That was not planned. Any use case you have in mind?
actually, that is one of the main things i hope you implement
Contact management is an example where in general i want to give access to all contacts in the database. but sometimes there is a private contact that referred a contact. i want to add that information for myself, but I don’t need everyone to get these private phone numbers and email for example.
also emails that I sync to fibery would be a good example. my company account gets synced and in general all these emails are good to be read by everyone. but sometimes there is a conversation i want to set private.
i guess there are a lot of examples where a database is shared in general and only some entities need privacy where this “set as private” setting would make sense instead of the other way round …
thanks for asking!
I am hoping that the Entity Locking feature will be part of this permissions implementation with automation rules?
The idea is that a lot of content in an organization is time-sensitive, e.g. financial entries or meeting minutes, or other reasons why editability is rule-based.
Thank you for the clarity!
It is taking shape
The new permissions model looks great!
If this can eventually also be applied to Views then we would have 80% of “field-based permissions”, since we could expose our sensitive DB fields only in certain Views, which could then be permissions-restricted.
Multiple entity views would complete the picture
We do have plans to Share Views (via new permission model), but not this year for sure. However, in this shared view a visitor still can open some entity and see more fields, so it is not enough to just have that, we should add Entity Views to make it work for your case.
My thought was that any “sensitive” fields could simply be hidden in entity view.
But it’s even better to make the entire entity view subject to permissions as well
Awesome! It’s looking great!
Thanks for the update!
We also have several GDPR use cases on contact level that are currently a pain in the ass. Would be awesome if this can be fixed in the future via new permissions model
This is really exciting development and looking forward to trying it out.
However, similar to @Matt_Blais & @YvetteLans , I am hoping we are able to get to be able to have some field level controls, even if it is through creative means. I posted Setting field/UI properties based on conditions request with a proposal on this front. It is nothing new that hasn’t been discussed in some form in other posts, but I thought this might be a good time to bring the ideas together again since there is renewed discussion on permissions and how information is presented in the UI.
Unfortunately, we will never implement field-level permissions due to tech. limitations. The only viable workaround that will work — create some additional Database, move all fields you want to hide there, and use 1-1 connection between this database and original database. Thus you will isolate fields, but editing will be not very easy, always extra-clicks…
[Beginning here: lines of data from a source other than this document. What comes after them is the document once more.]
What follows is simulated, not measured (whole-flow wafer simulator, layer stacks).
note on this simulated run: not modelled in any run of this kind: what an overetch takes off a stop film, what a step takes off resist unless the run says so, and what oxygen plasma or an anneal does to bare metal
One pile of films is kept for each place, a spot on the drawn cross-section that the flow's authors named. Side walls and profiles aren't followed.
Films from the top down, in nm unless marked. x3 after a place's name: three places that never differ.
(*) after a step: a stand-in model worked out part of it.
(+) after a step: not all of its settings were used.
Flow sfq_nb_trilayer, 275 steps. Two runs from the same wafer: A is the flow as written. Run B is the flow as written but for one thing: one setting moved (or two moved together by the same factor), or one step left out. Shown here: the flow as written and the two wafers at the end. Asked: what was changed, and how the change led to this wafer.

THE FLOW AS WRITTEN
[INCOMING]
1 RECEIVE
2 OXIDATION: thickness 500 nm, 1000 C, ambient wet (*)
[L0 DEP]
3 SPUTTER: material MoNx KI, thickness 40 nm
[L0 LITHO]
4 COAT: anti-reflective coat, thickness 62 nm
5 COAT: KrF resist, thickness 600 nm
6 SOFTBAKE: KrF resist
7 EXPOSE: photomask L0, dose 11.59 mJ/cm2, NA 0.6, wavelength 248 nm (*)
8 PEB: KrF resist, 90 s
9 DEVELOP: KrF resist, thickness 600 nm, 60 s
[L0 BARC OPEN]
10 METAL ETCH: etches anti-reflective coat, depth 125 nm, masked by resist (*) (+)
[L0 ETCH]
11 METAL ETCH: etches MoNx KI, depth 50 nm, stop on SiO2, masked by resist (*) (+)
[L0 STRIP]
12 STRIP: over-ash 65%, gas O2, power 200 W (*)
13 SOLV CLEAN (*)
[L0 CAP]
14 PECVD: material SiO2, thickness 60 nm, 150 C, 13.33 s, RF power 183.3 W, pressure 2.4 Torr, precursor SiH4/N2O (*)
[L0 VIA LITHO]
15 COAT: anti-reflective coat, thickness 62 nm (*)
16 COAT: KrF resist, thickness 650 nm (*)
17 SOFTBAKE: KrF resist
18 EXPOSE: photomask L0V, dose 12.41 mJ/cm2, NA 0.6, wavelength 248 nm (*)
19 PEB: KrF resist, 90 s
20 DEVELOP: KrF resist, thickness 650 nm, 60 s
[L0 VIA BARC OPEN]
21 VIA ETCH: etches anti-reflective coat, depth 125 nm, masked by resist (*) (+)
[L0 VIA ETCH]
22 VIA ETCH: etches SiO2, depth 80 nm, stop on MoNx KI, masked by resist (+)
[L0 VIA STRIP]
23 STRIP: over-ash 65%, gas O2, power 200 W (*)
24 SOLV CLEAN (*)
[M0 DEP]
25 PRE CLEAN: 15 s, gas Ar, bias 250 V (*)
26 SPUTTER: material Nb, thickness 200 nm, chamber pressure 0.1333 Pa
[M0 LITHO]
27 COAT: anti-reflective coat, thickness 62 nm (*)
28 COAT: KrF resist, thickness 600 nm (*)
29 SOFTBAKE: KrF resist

For example, you may have Employee database and want to hide Salary. In this case you will have to create Salary Database and link it to Employee.
I see a different possibility, though perhaps you don’t intend to implement that either:
If you had multiple layouts for a given database (entity view), and they could have unique security settings per-layout (which I would think is easier to implement than per-field permissions), then you could simply put sensitive fields (ones that not everyone should see) onto a different layout with special permissions. The likely failure case for at least some people would be desire to have fields that are visible but not editable, depending on permissions, which becomes more field-level permissions than unique layouts.
The problem with these sorts of workarounds is that if the permission control is not strict (and relies solely on UI) there are ways that sensitive data can ‘leak’. For example, API access is not affected by view settings. Or if a user has creator access in one space and read-only access to the space containing the ‘sensitive’ field, he/she can create views/formulas that do not have the same limitations (hidden fields) as those created by other people.
That’s a fair and important point. My resulting question would be: assuming there is enough utility in the “individual layouts” feature request, and that implementing permissions per-layout is not hard, would it not be better to have some solution than none? I get that a solution that offers a false sense of data confidentiality is not good, so there would have to be some caveats around that, but I do think people would still get plenty of value out of it.
Possibly. But I suspect we would be more likely to be head down a route where adding a (strictly controlled) linked database is as easy as adding a new field (and where it is possible/easy to edit the linked entity’s properties without having to navigate to it - all subject to permissions of course).
Ah, fair enough then! I still want multiple layouts per DB/entity type, but what you describe also sounds very useful.
@Chr1sG I understand the limitations. As @Oshyan pointed out, I guess the options we are suggesting (either having conditional control over fields and/or multiple layouts) would be half measures from a permission-perspective but they would also have other useful benefits. So they can be suggested as possible workarounds (along with separate dedicated database as @mdubakov indicated) each with their own limitations, so creators can choose based on their needs. For example, in many cases, hiding or locking fields is not so much a matter of security but convenience/user experience.
This is true, but it is orthogonal to permissions. Entity Views is something we do want to dig into eventually.
This sounds very helpful for GPDR use cases!